The Data Furnace

Heating Homes With Computers

Imagine being able to heat your home with the heat being produced by computers.  That’s the idea behind a data furnace, re-use the heat being created by computers to heat homes, hot water, workplaces, etc, just like a gas, oil or electrical resistance furnace or boiler.

Computers create heat.  All of the components on a computer motherboard create heat as the computer works.  In fact all of the electricity a computer consumes is turned into heat.  The reason for this is the first law of thermodynamics which states that energy is always conserved.  This is common to all electrical devices – if the electrical energy consumed isn’t being stored or transferred to somewhere else as some form of energy then it has to instead end up as heat.  This is why electrical and electronic devices get hot.

So if a typical computer is consuming say 250W overall, the first law of thermodynamics means all of that 250W will end up as heat being emitted by the computer components.  You might say hold on even a rack mounted computer in a data center has a network connection, so isn’t some of the energy being transferred elsewhere there?  Well, yes it is but the energy which is passed over a network connection is very small, insignificant compared to the overall energy use of the computer and anyway network connections receive electrical pulses or light as well as send them.
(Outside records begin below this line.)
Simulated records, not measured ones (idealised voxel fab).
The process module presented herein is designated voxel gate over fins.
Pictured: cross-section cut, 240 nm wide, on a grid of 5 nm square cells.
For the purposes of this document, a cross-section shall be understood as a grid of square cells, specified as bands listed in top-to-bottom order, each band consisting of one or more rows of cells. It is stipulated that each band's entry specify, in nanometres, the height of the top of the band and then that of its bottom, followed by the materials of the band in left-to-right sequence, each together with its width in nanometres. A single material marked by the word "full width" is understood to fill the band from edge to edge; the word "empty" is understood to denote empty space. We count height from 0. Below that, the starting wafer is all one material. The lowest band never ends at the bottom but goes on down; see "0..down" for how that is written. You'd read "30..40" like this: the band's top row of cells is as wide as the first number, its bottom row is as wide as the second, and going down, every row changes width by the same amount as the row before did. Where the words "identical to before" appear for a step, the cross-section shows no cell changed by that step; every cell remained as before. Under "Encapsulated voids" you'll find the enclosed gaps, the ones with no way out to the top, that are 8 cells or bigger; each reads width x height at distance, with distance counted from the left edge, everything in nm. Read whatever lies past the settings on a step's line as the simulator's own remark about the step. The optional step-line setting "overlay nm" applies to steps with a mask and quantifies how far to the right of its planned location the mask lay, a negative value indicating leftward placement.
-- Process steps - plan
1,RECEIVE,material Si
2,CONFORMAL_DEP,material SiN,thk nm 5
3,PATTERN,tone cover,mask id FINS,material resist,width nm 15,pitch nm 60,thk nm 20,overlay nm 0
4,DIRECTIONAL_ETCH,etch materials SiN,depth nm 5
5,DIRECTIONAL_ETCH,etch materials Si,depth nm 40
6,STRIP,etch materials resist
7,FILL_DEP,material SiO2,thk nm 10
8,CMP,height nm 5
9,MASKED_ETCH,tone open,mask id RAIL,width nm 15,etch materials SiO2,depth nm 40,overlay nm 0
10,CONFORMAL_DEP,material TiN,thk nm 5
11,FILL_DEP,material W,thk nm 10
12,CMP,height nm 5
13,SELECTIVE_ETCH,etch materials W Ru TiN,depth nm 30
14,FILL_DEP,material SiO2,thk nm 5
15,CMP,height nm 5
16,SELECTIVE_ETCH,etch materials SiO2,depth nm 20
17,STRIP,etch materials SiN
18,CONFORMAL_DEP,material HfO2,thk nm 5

The biggest generator of heat is the CPU and / or GPU.  This is where most of the electricity in a computer is usually consumed and therefore where most of the heat is emitted.  It’s why CPU’s and GPU’s are fitted with heatsinks and fans when air cooled, so that the heat can be quickly and efficiently removed from the chip itself to stop it overheating.

The amount of energy a processor consumes depends on what it is doing.  Modern processors don’t consume much energy when doing nothing – sitting “idle”.  Their internal electronic logic doesn’t need much power to hold its state.  However it uses lots of power when doing work, when its internal logic needs to rapidly change state as it carries out instructions.  As the operating system running on the processor (e.g. Linux, windows) determines there is work to do, for instance because you just told it to start converting say a video file, the processor speed is increased, more cores of the processor may be taken out of their idle state to help with the workload and all of that internal logic starts consuming lots more power.  Individually its not much, but as each of the billions of internal logic gates change their state from high to low and low to high, all of that energy consumed turns into heat and the overall chip gets hotter and hotter.  The chip controller senses the temperature rise and for an air cooled processor tells the fan controller to speed up the fan so that the increased airflow will remove the heat faster from the metal heatsink fitted to the processor.

The next biggest heat generators are usually the DRAM memory and power supply components.

Although DRAM doesn’t require much power to hold the state of the computers working memory, when DRAM is being accessed by the CPU and GPU it consumes quite a bit of power.

Whilst power supplies are typically simply converting power from one voltage to another, they are not perfect and will have inefficiencies.  Although that inneficiency may be quite small, say even just 5%, because a lot of power is passing through them to power all of the computer components and sometimes also through multiple power supply stages, that adds up to quite a bit of additional heat created by the power supply components.

How can I make a data furnace?

Anyone can make a really simple data furnace.  Simply put a computer in a room, preferably one with a powerful processor, and set it to work.  It could be anything which is taxing on its CPU or GPU, for instance using ffmpeg to convert video files, mining crypto currency, running SETI@home.  You’ll likely hear the fan get louder as it gets to work, the processor producing much more heat than when it is idle because its carrying our intensive work.  The result – the computer is space heating your room!  Just remember that this heating isn’t free, the extra work it is doing is consuming more electricity and therefore costing you more from your electricity provider.

A better data furnace

One computer will only consume so much power and therefore only generate so much heat.  To heat a home needs more computers, but other than uber geeks no-one really wants stacks of computers in their rooms!  Even uber geeks don’t want all their noisy fans wiring away next to the settee!

A better data furnace uses more computers, hides them away and is designed so they aren’t noisy.  A simple way would be to house the computers inside some form of wall radiator and convection cool them instead of using noisy forced air – use carefully designed heatsinks that are big enough so they don’t need any fans or only need slow quiet fans.

A better data furnace than this though would use liquid cooling of some form, instead of air cooling, so that the heat can be captured really efficiently and then piped to where it is needed.  Liquids are far better than air at capturing and moving heat.  With a piped liquid design the heat can heat lots of rooms in a house using normal wall radiators or under floor heating.  It can also heat the hot water tank which would be great so that the data furnace would still be useful in the summer!